Three of the members of Pussy Riot at the “scene of the crime.”

The trial of three members of the Russian punk rock band Pussy Riot and their subsequent sentencing to two years in prison for performing a song calling for the ouster of Russian leader Vladimir Putin at an impromptu flash concert in Moscow’s largest Orthodox cathedral has garnered a tremendous amount of attention all over the world. Popular music luminaries ranging from Paul McCartney to Björk to Madonna have publicly spoken out in support of the group, though Norman LeBrecht has pointed out that the classical music community has pretty much remained silent on this topic. He has even suggested that some major Russian musicians actually tacitly support what happened.

While my own personal political views on all of this are beyond the scope of this particular publication, which is dedicated exclusively to music, specifically new American music, there might be important musical matters around this particular issue that are worthy of discussion and debate on these pages. Admittedly, it is difficult to separate musical issues from political ones in this case. Some people would argue that it is impossible to do so in any case and that all art is political, so I know I’m treading on shaky ground somewhat. Bear with me.

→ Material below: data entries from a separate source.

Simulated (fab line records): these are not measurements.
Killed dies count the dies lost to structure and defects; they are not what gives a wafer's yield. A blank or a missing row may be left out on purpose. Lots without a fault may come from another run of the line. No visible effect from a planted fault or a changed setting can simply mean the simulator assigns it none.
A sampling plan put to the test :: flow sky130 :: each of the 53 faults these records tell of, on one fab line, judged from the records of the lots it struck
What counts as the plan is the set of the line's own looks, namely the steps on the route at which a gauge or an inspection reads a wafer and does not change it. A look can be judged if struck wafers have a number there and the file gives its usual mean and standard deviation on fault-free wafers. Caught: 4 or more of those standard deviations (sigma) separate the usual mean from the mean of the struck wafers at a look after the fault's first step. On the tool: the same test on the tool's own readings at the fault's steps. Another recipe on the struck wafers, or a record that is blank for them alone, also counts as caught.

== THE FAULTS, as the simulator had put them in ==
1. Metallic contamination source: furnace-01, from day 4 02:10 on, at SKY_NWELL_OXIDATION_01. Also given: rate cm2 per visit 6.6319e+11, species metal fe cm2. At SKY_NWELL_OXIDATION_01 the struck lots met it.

I have often argued that the inability to associate specific meanings with music in and of itself is its greatest strength in that it can cut through divisions between people (whether ideological, linguistic, geographical, or temporal). But that elusive aspect of music can also make it somehow seem less relevant to our daily lives. We may love music, but we don’t really know what it stands for. Since other forms of art allow for more precise communication and interpretation, artists in those disciplines have become cultural icons for their stands on very specific topics. For millennia, authors of poetry and prose have run afoul of governments all across the political spectrum for the views expressed in their writings. Visual artists have had their share of censorship problems as well. But music? Beethoven has long been raised as a role model for individuality and a force for social justice—after all, he wrote a symphony in honor of Napoleon when he viewed him as an agent of societal change but then tore up the dedication after Napoleon declared himself an emperor. You can listen for clues in the Eroica Symphony and find them once you know the biographical details, but would you really be able to hear it if you came to the music tabula rasa? Luigi Nono inferred into the equal distribution of pitches that serialism allows a metaphor for a communist social order in which members of the proletariat are all equal, but it is doubtful that anyone hearing his music on its own would make such an association.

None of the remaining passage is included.